September 20, 2019
On Thursday, 19 September 2019 at 20:25:53 UTC, Jonathan M Davis wrote:
It has to do
> with how D was designed with the idea that every type has an init value which is known at compile time, and various operations rely on being able to simply blit that init value.

We understand the rationale behind the design. The point is that the idea has never worked. If you define a destructor, you most certainly want the object to be non-trivially initialized at run time. New instances of
that type, even "branded" with .init, are NOT initialized - they are in an invalid state. That is why almost every D struct with a destructor is compelled to implement those opCall/external constructor/lazy initialization hacks.

September 20, 2019
On Thursday, 19 September 2019 at 20:25:53 UTC, Jonathan M Davis wrote:
> with(Fixture.cons())
> {
> }
>

That is UB. The spec does not state clearly, in which cases RVO will be applied. One may not assume that the destructor won't be called again on the already destructed object.


September 19, 2019
n Thursday, September 19, 2019 10:42:51 PM MDT Max Samukha via Digitalmars-d wrote:
> On Thursday, 19 September 2019 at 20:25:53 UTC, Jonathan M Davis
> wrote:
> It has to do
>
> > with how D was designed with the idea that every type has an init value which is known at compile time, and various operations rely on being able to simply blit that init value.
>
> We understand the rationale behind the design. The point is that
> the idea has never worked. If you define a destructor, you most
> certainly want the object to be non-trivially initialized at run
> time. New instances of
> that type, even "branded" with .init, are NOT initialized - they
> are in an invalid state. That is why almost every D struct with a
> destructor is compelled to implement those opCall/external
> constructor/lazy initialization hacks.

Sure, the situation is not perfect, but on the whole, IMHO, it works quite well. What it comes down to is that having init the way we do solves a set of problems that C/C++ has but introduces other problems. There is obviously some disagreement on whether the tradeoff is worth it. Personally, I don't think that the problems introduced merit trying to make it so that structs don't have their default value be init.

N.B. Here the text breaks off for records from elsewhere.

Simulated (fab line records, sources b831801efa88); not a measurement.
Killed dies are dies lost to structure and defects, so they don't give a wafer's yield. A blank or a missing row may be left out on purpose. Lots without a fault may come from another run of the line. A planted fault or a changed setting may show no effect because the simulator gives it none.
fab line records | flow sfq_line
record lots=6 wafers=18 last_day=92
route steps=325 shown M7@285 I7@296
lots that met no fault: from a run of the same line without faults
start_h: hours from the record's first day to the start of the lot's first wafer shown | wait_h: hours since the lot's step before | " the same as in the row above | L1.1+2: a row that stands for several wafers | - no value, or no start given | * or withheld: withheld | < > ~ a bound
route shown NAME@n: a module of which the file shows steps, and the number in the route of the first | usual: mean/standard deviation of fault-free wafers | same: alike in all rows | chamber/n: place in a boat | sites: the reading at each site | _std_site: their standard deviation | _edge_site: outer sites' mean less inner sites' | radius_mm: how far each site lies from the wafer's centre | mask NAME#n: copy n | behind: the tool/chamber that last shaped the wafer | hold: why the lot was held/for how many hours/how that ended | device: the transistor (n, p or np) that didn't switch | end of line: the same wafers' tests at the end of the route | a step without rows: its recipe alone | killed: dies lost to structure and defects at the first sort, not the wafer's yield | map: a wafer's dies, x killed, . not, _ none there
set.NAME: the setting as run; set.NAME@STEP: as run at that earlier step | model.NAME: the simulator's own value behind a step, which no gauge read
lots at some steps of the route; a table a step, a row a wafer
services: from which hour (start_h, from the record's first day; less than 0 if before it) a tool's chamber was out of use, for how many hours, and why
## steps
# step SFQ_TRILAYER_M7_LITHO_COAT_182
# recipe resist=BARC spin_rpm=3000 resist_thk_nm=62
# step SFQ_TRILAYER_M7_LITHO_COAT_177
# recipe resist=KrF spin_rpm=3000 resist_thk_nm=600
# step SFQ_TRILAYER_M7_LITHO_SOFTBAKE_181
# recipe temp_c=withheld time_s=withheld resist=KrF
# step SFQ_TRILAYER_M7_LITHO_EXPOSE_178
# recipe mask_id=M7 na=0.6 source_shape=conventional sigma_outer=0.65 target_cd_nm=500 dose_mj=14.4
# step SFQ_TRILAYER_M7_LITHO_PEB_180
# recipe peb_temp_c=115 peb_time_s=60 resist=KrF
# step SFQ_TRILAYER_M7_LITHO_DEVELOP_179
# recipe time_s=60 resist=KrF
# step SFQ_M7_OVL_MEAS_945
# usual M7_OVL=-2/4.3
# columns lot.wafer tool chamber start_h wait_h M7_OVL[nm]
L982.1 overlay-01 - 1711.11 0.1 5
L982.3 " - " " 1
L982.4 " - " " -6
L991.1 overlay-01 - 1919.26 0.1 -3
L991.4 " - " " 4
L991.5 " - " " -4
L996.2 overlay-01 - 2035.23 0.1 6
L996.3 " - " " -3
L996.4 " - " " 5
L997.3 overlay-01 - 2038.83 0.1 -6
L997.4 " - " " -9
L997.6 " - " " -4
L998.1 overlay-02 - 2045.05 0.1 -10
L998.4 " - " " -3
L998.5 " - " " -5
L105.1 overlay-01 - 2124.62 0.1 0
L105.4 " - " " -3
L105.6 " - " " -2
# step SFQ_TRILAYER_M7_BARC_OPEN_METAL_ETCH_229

Regardless, even if we all agreed that we needed to add default constructors for structs, that requires a DIP that goes into great detail about how that's going to work with everything that currently requires that init be the default value for a struct and that it be known at compile time. Given how init works in D, it is not a simple matter to add default constructors, and complaining about it in the newsgroup isn't going to change anything. An actual plan of action would be required, and Walter would have to be convinced that the result is better than what we currently have. Anyone here is free to put in that time and effort if they feel that strongly about it.

- Jonathan M Davis



September 20, 2019
On Friday, 20 September 2019 at 04:42:51 UTC, Max Samukha wrote:
> On Thursday, 19 September 2019 at 20:25:53 UTC, Jonathan M Davis wrote:
> It has to do
>> with how D was designed with the idea that every type has an init value which is known at compile time, and various operations rely on being able to simply blit that init value.
>
> We understand the rationale behind the design. The point is that the idea has never worked. If you define a destructor, you most certainly want the object to be non-trivially initialized at run time. New instances of
> that type, even "branded" with .init, are NOT initialized - they are in an invalid state. That is why almost every D struct with a destructor is compelled to implement those opCall/external constructor/lazy initialization hacks.

This is correct. Around more complex types, the blittability of "init" has always been a polite fiction at best, a schizoid inconsistency at worst. Consider the existence of @disable this, consider that structs can have invariants, which would be completely useless if it had to apply to init - non-zero, non-null, non-empty, practically every invariant used in practice is violated in the init state. We put all this functionality on struct, when the simplest of it has already broken the POD myth.

This is not a new thing. The language has been like this for years. This is not a fight - if there ever was a fight, POD has lost. Phobos is littered with the workarounds of bugs that stem from this confusion. I think it's time to give up and say "yeah, struct .init exists, don't call any methods on it, be extremely careful to dispose of it, preferably just store it in a union field so the broken destructor doesn't get run by accident, it sucks but what can you do." Doing it properly would require explicit lifetime control, but we're not gonna get that any time soon anyway.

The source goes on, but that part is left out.